The unsurprising surge in online bookselling during lockdown was only the most recent confirmation for many that traditional secondhand bookbrowsing has had its day. 18 pubs close every week according to the Campaign for Real Ale and although no Campaign for Real Books exists to furnish comparable figures it’s clear that shops are continuing either to vanish or to transmigrate online.
Buying books online – though fast, effortlesss and efficient – cannot offer the same serendipitous pleasures of accidental discovery, the gleeful snatch from the shelf of a palpable bargain. In the estimable Cinema Bookshop at Hay-on-Wye recently the four volumes of the beautiful Nonesuch “Coronation Edition” of Shakespeare’s works of 1953 in tip-top condition in a battered slipcase offered themselves at £40, a tenner for each volume. Notwithstanding the line-up of annotated Arden editions at home who could resist such a lovely reading copy on delicate India paper? Or was it the thought of a bargain, confirmed by the flutter to the floor from between the pages of The Merry Wives of Windsor of an invoice for its last change of hands at a posh Mayfair antiquarian book dealer for £130?
Browsing in bookshops is one of those visceral pleasures that has nothing to do with logic or efficiency. In a real shop, too, one at least can handle the real thing and not be disappointed by the arrival of a book that wasn’t what one wanted and turns out to be an ex-library book (that condition not always signalled by the less scrupulous dealers – though I am rather fond of my copy of Eric Auerbach’s classic Mimesis with its big black stamp from Grimsby Public Libraries). Secondhand books come into your hand in all their tactile, olfactory immediacy. You know what you are getting. And online booksellers vary considerably in the accuracy (and honesty) of their sales descriptions. Some, the so-called “bookjackers”, don’t even hold what they advertise (sourcing it later) in order to hook in customers through an obscure manipulation of the process that others will understand better than I.
There is also the pleasure of outwitting the system. Did Oxfam in Leominster really mean me to get an immaculate first edition of Wyndham Lewis’s Blasting and Bombadiering for only £3? Oxfam shops all have their “antiquarian” section which in my experience means “distinctly tatty overpriced older books” – but the word “Oxfam” is better passed over when in the company of independent booksellers who resent its free stock acquisition and prime high street locations which have forced some traditional shops to close.
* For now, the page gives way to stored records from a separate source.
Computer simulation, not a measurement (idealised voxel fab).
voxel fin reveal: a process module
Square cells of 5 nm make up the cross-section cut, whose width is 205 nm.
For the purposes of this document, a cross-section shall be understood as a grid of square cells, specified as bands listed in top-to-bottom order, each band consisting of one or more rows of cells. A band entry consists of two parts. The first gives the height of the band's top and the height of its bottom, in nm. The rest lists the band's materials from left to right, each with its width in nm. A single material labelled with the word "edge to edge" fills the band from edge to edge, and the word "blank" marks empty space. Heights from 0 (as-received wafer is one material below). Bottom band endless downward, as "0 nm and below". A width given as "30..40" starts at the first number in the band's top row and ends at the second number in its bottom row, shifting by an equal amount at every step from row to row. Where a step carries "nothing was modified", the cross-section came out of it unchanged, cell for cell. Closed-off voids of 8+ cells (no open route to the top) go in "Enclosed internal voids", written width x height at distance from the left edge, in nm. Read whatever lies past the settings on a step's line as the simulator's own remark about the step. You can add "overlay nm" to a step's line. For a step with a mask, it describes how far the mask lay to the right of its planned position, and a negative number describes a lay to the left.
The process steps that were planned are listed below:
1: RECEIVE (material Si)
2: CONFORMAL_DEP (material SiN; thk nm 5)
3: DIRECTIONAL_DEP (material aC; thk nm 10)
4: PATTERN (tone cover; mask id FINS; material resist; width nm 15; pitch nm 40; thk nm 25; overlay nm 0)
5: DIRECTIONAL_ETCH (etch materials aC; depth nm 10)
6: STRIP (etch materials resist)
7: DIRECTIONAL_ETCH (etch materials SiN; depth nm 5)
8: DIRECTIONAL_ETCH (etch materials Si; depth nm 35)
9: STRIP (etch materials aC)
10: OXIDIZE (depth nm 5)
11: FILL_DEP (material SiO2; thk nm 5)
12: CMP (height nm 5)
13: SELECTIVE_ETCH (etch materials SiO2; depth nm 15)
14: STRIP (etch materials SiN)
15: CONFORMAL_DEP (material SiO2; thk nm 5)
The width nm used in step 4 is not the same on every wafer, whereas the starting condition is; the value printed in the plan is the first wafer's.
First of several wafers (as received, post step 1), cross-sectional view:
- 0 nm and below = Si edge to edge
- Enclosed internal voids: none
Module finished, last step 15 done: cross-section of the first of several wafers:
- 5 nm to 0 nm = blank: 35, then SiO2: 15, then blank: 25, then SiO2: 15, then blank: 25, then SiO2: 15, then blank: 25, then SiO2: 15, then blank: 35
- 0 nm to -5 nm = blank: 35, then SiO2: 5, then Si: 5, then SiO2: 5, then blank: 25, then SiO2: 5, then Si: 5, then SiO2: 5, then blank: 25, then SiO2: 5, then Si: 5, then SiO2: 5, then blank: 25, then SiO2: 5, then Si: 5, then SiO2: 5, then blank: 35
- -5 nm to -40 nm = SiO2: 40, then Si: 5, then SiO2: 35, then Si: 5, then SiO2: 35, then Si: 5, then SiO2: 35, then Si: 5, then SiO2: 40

Online bookselling has probably ended the era of romance in bookselling, dispelling the mystifications of a world once described by Iain Sinclair in an interview as “a masonic society” – which probably reached its apogee in the enigmatic figure of Drif, author of the splendidly opinionated and often downright abusive (and out of print) Drif’s Guide to the secondhand and antiquarian bookshops in Britain. Drif even appears as a fictional character, Dryfeld, in Sinclair’s 1987 novel White Chappel, Scarlet Tracings (“Dryfeld sported a camelhair coat, with lumps of the camel still attached”). No one seems to know who Drif was, and the legends surrounding this sportive “book runner” (his collection of books on suicide, his ending his days in an asylum) are no doubt just that.
One of Drif’s wittier passages in a Guide that pulled no punches in attacking the often autocratic and customer-unfriendly behaviour of shops was his characterisation of the “roastbeef” end of the trade. This, he explained, meant “hearty, often stout books on hunting, shooting, fishing, polar exploration, fortification, toll booths, coaching inns, bees, clocks, windmills, Churchill, leather bottles, penny whistles, prisons, lazar houses etc etc”. How often has one stepped into such fussy mausoleums.
The internet, in short, is busy taking the quirkiness out of what is left of this putatively raffish business and if you are looking for an out of print book it makes sense, of course, to start with the used book websites, primus inter pares being bookfinder.com which lays out every available example of your sought title and tells you who is selling it and for how much.
Things turn out, however, to be not quite as simple as that.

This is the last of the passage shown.